Skiing and sledging

Neuhaus

About skiing and sledging at home in our New House

Our place was almost 900 m high, we had a long, harsh winter. There was a lot of snow, so we boys and girls were more or less good skiers. You could strap on your boards and ski down from the front door.

Most of the time we skied down the "Alosiberg", a short, steep slope on which a "jump hill" was also built, and many an inexperienced skier slid down on the seat of his trousers at first. There was a long downhill run starting from the "Mühlacker" down to the road, where you had to push hard if the snow was not so good. There was also good skiing from the "Pauschhaus" down into the valley. Here, winter sports enthusiasts from Saxony, who were staying with us at the time, had already marked out their own little slalom course.

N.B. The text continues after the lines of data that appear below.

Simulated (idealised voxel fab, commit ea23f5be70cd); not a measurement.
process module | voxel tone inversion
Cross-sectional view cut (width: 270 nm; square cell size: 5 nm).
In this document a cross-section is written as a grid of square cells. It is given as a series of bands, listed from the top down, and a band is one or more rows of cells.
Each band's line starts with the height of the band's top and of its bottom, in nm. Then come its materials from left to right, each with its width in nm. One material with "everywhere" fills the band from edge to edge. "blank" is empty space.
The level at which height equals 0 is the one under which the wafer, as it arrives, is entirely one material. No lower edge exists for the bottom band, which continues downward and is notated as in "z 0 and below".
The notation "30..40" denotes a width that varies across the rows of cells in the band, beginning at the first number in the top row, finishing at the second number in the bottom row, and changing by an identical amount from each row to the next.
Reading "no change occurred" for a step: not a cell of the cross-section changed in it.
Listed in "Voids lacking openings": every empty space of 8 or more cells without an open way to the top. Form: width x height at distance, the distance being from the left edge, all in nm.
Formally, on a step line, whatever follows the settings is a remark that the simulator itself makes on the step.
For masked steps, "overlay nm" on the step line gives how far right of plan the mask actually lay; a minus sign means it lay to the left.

The most difficult downhill run was at "Kannerseffen-Berg". The big jumping hill was built there and the most daring ones even practised long jumping. In the valley, you had to brake well so as not to land in the Rohlaubach stream. Sometimes the stream was frozen over and covered with snow, so that you could drive over it and back up the other side.

A forest hike on a bright full moon night was also wonderful. The snow and the snow-covered spruces just glistened. There was a silence in the forest and a very soft ringing in the ears. On such an evening, we boys once skied over the firewood trail to feed the deer in the "Saifenloch" in the so-called 3rd forest. The deer at the feeding place were standing up to their bellies in deep fresh snow, and we could have touched the frightened animals while standing on our skis. Because the forest hunter followed our tracks all the way to the houses the next day, we were given a real lecture at school, and told not to do it again.

Most of the time the children went tobogganing on the Wohnerberg, where the ride went over the road and down the Christofbergle. You had to be careful that no cars came along because the view of the road was obscured by the school building.

Once you were able to walk "ubnwag", i.e. when the snow had settled and frozen so firmly that you didn't collapse while walking, it sometimes happened that men also fetched a large sledge from the shed and drove it down the long meadow slope from the Schwabhaus to the Wolfergasthaus.

So the winter was a good time for us and when I meet old colleagues here in my new home, I have to agree with them when they say: "We have settled in quite well here, but we can never really ski.